There are 21 British players in the main singles draws at Wimbledon this year, including for the first time since 1999 three who have progressed from qualifying, and it remains to be seen what that will bring.
But 2016? Well, in the words of Hewett: "Wow, what a year."
Additional reporting by Kate McKenna and Jonathan Jurejko
OTHERSHow much should we be prepared to pay for our food?
Jules Bal (right) set up Wee Knob of Butter five years ago with his business partner Kieran Woods
Jules Bal says he has noticed a change in the way Scots regard their relationship with food and thinks people are increasingly prepared to pay extra for it.
The 34-year-old French national, who co-owns a small artisanal butter manufacturing firm in Glasgow, is among a chorus of people concerned about the push for cheaper food to address the cost-of-living crisis.
He says that in his homeland there is much more focus on quality and that people are most concerned about where the product originates and what it tastes like.
It's an argument that appears to run counter to recent calls to make some foods more affordable. In its recent manifesto for the Holyrood election the SNP promised a price cap on "a basket of essential food items" including bread, milk and eggs.
The pledge was criticised by farmers and food producers, but the Scottish government said it had a "public health responsibility" to provide an affordable nutritious diet.
The butter is hand made and supplied to high-end restaurants across Scotland
Jules was born in the French city of La Rochelle - which sits on the coast of the Bay of Biscay - and moved to Scotland at the age of 14.

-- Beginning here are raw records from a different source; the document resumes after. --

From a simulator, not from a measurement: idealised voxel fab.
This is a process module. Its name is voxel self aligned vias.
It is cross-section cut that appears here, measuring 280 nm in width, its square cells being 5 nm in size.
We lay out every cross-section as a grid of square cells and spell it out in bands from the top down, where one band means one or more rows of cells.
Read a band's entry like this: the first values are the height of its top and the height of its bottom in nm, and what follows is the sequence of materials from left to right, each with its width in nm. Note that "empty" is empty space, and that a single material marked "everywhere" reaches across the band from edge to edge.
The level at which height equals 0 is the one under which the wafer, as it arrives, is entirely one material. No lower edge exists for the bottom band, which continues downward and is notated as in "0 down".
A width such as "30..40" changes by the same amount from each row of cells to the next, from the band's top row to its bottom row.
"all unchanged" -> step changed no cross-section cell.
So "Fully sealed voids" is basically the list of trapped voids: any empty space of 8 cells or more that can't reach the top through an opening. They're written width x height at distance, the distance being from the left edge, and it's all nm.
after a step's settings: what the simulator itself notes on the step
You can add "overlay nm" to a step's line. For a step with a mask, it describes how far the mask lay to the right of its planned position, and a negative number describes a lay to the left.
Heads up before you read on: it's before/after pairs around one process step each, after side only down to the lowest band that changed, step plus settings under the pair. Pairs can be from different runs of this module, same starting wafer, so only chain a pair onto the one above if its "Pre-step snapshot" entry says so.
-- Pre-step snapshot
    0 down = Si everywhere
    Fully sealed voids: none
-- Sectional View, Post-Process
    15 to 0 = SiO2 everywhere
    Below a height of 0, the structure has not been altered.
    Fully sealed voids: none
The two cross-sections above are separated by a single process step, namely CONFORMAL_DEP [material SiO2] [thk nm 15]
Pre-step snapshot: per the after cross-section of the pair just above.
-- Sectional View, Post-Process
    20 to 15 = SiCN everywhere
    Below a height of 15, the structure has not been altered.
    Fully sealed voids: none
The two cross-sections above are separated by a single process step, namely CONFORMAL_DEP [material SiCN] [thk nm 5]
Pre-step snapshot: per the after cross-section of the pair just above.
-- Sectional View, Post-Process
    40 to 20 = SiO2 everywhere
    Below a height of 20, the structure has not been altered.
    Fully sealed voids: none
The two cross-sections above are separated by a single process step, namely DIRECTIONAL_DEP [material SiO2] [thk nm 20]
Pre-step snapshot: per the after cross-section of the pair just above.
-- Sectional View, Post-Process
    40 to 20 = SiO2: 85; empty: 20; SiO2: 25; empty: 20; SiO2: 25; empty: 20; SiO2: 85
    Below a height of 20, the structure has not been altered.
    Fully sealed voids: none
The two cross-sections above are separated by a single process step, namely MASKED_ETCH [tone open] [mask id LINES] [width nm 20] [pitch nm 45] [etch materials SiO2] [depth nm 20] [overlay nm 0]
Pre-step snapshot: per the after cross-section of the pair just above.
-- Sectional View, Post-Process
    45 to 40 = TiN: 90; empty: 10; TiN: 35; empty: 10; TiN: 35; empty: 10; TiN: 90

He was taught by his father who worked as a chef in "high-end" restaurants so he "grew up in a kitchen".
Wee Knob of Butter was created in 2021 with his friend Kieran Woods and began with them selling their product once a month at a market.
Their butter is now supplied to a range of exclusive Scottish restaurants, is sold by mail order and is even served on the Royal Scotsman pullman train.
"In France, we like to take our time with our food," Jules said. "We like to have a strong relationship with our food as well and that quality is not necessarily a luxury. It's just something that we just expect to have as a family.
"But Scotland is really coming up. People really care about where their food comes from. Now, people are taking more time to go and shop at local markets to make sure they get quality produce."
The amount of our household income which goes on what we eat has changed significantly over the years.
According to the UK government's Living Costs and Food Survey , external , the proportion of total spending earmarked for food has halved in the 60 years to 2016 from 33% to just 16%.
Experts say some of that is driven by industrialisation of farming which reduces production costs, alongside supermarkets using their buying power to keep prices low.
But food historian Peter Gilchrist says many of us have lost the connection to how food is produced.
Food historian Peter Gilchrist believes many of us have lost our connection with food production
"At the end of the day, you're buying packaged goods," he said. "You're not going into your greengrocer and asking 'what is fresh, what's in season, what's your best products?' You really only have one option; you go in with a trolley and you shop."
Gilchrist believes that during a crisis, governments have to step in to ensure that food is "accessible and affordable" as they have in the past but he says intervention needs to go beyond price caps.
He added: "We can try to fix our food systems and ensure that schools have home economic teachers so that every young person knows how to cook with those capped grocery items, that we have a better education about what is grown locally and what is quality Scottish produce."
First Minister John Swinney says food price caps are a public health responsibility
Although average spending on food amounts to about 16% of total household budgets, those on lower incomes can be paying a much larger proportion on feeding themselves.
That concerns Prof Alex Johnstone, a nutrition scientist from Aberdeen University's Rowett Institute, who says prices have already risen by 40% over the past five years.
She has calculated that some people will need to spend around half of their disposable income on their food shop and that for families with children, the figure increases to about 85%.
Johnstone added: "That means that these families are 'food insecure' - they're living with food poverty and not able to afford and access a healthy diet."
She said that if there was a cost cap, it needed to cover a range of foods which were healthy, environmentally sustainable and culturally acceptable, including healthy ready-meals in recognition of lower-income households also often being time-poor.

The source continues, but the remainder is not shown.